Initial-setup customizations

So I wanted to customize initial-setup a little bit to drop specific config files in ~/.config and maybe execute a couple bash scripts(as an unprivileged user) upon first boot for a device, but I’m a little lost on how to do that. With Anaconda I can just drop a kickstart file and it does whatever the hell I tell it to do but initial-setup doesn’t appear to have any kind of similar functionality, or if it does I can’t really find any good documentation on it other than the readme on github which is about the most informative document I could find on it, but gives little more than a simple description of the software.

Btw, I wanted to know if it actually does anything not explicitly listed in that github readme, from what I can tell it might be responsible for creating subdirectories for ~ like ~/Documents, but I can’t tell for sure if initial-setup is the program doing that, nor do I know if it does any other little things. Would be nice to know so I know when to explicitly disable it.

The files and directories in the user home directories are created when adduser/useradd is run and are copied in from /etc/skel.

Specific scripts can be created for the first time that user logs in but unless you want that script to be available for every new user /etc/skel would not be the place for that.

It is possible to force a user to create their password with the first login and it seems that might have some utility for your use case.

There are a couple of services run by systemd for first boot and for gnome config with the first boot but those are done with binary files.

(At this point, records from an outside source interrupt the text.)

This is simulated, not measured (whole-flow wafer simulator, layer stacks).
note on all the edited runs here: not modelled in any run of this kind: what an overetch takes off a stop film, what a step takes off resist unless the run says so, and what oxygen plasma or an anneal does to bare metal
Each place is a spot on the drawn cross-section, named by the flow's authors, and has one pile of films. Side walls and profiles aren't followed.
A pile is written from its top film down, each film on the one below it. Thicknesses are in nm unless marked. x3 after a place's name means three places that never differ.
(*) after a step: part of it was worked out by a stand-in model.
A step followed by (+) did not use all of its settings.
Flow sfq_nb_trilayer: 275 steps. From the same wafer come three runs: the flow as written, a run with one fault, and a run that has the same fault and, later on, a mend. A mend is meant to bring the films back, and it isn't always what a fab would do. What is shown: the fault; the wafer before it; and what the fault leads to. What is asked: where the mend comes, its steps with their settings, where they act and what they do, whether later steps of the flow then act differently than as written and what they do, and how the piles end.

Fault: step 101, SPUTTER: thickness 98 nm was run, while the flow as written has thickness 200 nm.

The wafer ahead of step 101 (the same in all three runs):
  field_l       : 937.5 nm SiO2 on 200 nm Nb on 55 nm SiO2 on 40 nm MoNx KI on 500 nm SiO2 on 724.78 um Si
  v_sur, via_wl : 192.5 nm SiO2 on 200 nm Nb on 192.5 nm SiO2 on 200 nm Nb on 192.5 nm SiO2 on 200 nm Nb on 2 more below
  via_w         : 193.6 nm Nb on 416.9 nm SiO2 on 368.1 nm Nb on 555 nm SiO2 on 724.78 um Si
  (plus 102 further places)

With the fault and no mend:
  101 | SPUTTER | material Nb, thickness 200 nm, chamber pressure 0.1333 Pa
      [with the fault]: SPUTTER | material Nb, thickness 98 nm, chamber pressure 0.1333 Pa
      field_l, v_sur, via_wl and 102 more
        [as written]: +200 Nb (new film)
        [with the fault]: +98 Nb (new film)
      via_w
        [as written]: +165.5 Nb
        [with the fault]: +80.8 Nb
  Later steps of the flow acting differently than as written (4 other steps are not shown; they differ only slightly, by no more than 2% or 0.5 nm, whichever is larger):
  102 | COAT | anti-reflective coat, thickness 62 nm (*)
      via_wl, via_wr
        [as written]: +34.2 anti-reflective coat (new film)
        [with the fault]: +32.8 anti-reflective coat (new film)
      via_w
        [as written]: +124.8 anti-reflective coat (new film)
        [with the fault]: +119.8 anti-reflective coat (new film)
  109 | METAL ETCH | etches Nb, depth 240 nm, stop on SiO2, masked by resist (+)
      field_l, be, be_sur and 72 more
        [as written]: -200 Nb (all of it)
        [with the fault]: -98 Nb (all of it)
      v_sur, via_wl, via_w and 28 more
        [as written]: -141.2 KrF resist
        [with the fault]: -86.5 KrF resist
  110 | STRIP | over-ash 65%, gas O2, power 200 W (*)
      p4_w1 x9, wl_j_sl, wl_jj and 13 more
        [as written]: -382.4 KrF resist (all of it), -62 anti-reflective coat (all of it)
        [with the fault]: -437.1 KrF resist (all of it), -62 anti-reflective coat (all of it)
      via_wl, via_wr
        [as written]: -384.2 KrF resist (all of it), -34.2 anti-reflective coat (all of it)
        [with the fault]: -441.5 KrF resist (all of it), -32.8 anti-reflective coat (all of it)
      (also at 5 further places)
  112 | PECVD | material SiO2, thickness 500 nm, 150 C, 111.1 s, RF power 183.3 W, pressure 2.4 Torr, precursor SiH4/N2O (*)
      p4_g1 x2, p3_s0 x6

Maybe you could use a systemd service that is run at first boot to trigger the scripts you are referencing.

To customize initial-setup , you can create a custom shell script to drop configuration files in ~/.config and execute bash scripts upon first boot. initial-setup primarily handles user environment setup tasks like creating default directories (~/Documents , ~/Downloads ) and configuring system preferences. For more advanced customization, consider using configuration management tools like Ansible or Puppet, or creating a custom Kickstart script for installation.